Stephen King – "The New York Times at Special Bargain Rates" Review

This short story of Mr. King’s “The New York Times…” really needed to be longer, it is better than “Harvey’s Dream,” but that isn’t saying much. It starts off with a mystery, and ends in twilight. He is by far no Bram Stoker in writing short stories; it is goofy, a little gross, plainly written, more satire than drama or whatever: to be honest, when he wrote the book “Just before Sunset,” he should have reviewed some of H.P. Lovecraft’s short stories, and Clark A. Smith’s, and Stokers: you can see he’s out of practice.

It is about a plane crash, and although Mr. King has a great imagination, he unendingly and unnecessarily plants dumb innuendos here and there throughout this ten-page story, although I think he’s having fun doing it. Anyhow, there is not much energy in this story, but a good story line. He cusses, and I can’t guess why, do people really cuss that much around him-do people really get a jolt out of that? It doesn’t do the story any good. His style is like a flat balloon although his dialogue is better than “Harvey’s Dream” and the narration is one step up.

I’m not going to tell you the end of the story, a writer needs to sell books, good or not. If you read it, you’ll have to read it twice to absorb it completely I do believe: or read it slow. Plus, he could have found a better name for the story. He’s lucky he has a following; he’d starve to death if he depended on this book. (8-12-2010)

Short Story Review – Stephen King’s "Harvey’s Dream"

From the book “Just after Sunset,” by Stephen King: “Harvey’s Dream” a ten page story, in a book over 350-pages, $28.000 (I got it on sale for $7.00; thank goodness), dated 2008. To my knowledge, Mr. King hasn’t written short stories for a while, this book was his first in a number of years. It says on the leaf inside the book “Stephen King…delivers an astonishing collection of short stories….” Harvey’s Dream, is far from being astonishing. I read a few of his books years ago, only one impressed me, but I never read his short stories, and this story is badly written, by anybody’s standards. I haven’t gotten to the full book yet, it make take a year or two after reading this ten-page story which is real stale, oversimplified, written in short sentences that don’t seem to connect properly.

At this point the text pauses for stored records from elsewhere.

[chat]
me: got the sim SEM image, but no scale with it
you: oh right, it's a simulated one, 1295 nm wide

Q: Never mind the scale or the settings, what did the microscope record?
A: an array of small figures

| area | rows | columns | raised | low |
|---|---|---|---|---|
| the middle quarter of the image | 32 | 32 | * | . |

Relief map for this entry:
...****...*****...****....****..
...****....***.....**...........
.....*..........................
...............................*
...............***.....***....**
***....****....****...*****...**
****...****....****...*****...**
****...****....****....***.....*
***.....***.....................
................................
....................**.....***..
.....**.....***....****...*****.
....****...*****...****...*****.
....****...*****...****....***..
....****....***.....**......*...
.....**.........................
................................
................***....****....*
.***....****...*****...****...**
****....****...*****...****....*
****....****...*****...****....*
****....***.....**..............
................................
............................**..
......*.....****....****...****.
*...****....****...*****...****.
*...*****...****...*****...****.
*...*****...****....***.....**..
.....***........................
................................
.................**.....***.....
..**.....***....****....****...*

He uses stupid phrases, idioms that don’t fit the character or mood or life of the story-and perhaps a bit confusing for the younger reader; it seems he’s simply grabbing at anything, knowing his name will carry the book over the silliness of it all, the sentences-in particular their endings awkward to say the least. He sounds like a reporter, and a 3rd person reporter, that shouldn’t be reporting. He uses four-letter words, cuss words, to maximize the potency, or let’s say, to emphases the mood, and by gosh, it just falls fat, like someone staring at you, dumbfounded.

He uses click, catchphrases, tags like “Waterloo,” or “Alfalfa of the Little Rascals,” or “The Sopranos,” to make his point (dumb, dumb and dumber). I can’t imagine any one wanting to reread this story, and I’m afraid to move on and read the other several stories in the book, it’s embarrassing, I’m embarrassed for him-odd isn’t it. He’s evidently, not working for posterity of his works, most folks, writers nowadays aren’t, and it shows. But this story should never have been put into the book, it’s really beneath him. (8-11-2010)

Ayana (Short Story Written by Stephen King)

(Short Story Written by Stephen King)

For a short story we are dealing with a lot of character names to remember. Consequently, this takes a lot of work and concentration, is the story worth it? Good question. In comparison to “Harvey’s Dream,” and “The New York Times…” along with “Rest Stop,” it is a little better written, although the ending in “Rest Stop,” is far above “Alana’s ending.

In “Ayana” he only cusses once, thank goodness- every time someone does in these so called modern stories, it just smells as if s/he has a bad vocabulary (the author, not the character), as if the author couldn’t find a good replacement-limited expressions. Anyhow, this is my forth review and forth short story out of the book: “Just after Sunset,” of which I’ve read of Mr. King’s. It is better written than the previous three-I repeat- and has good descriptions, good explaining, theme building is good, stays in his proper tenses; he shows the despairing-ness in growing old, his similes are good for once, in the last three stories it would have been better to have dropped them. I actually found a little style in this story believe it or not, although he took it from Sherwood Anderson, but as Hemingway once said: you can take, only if you can do it better. Perhaps he didn’t need much dialogue in this story either, because it is not there, since he used a narration that was more reporting than being involved-which always lacks in adjectives. There is not much suspense in this as there was in “Rest Stop.”

Actually the ending was a little flat in “Ayana” but we all can’t come up with dynamic endings every time-now can we. I guess the story is good enough, although I’d not nominated it for a Blue Ribbon. It is not a great story, but again I repeat, the aging dilemma we all face is the thread that holds the story together for me.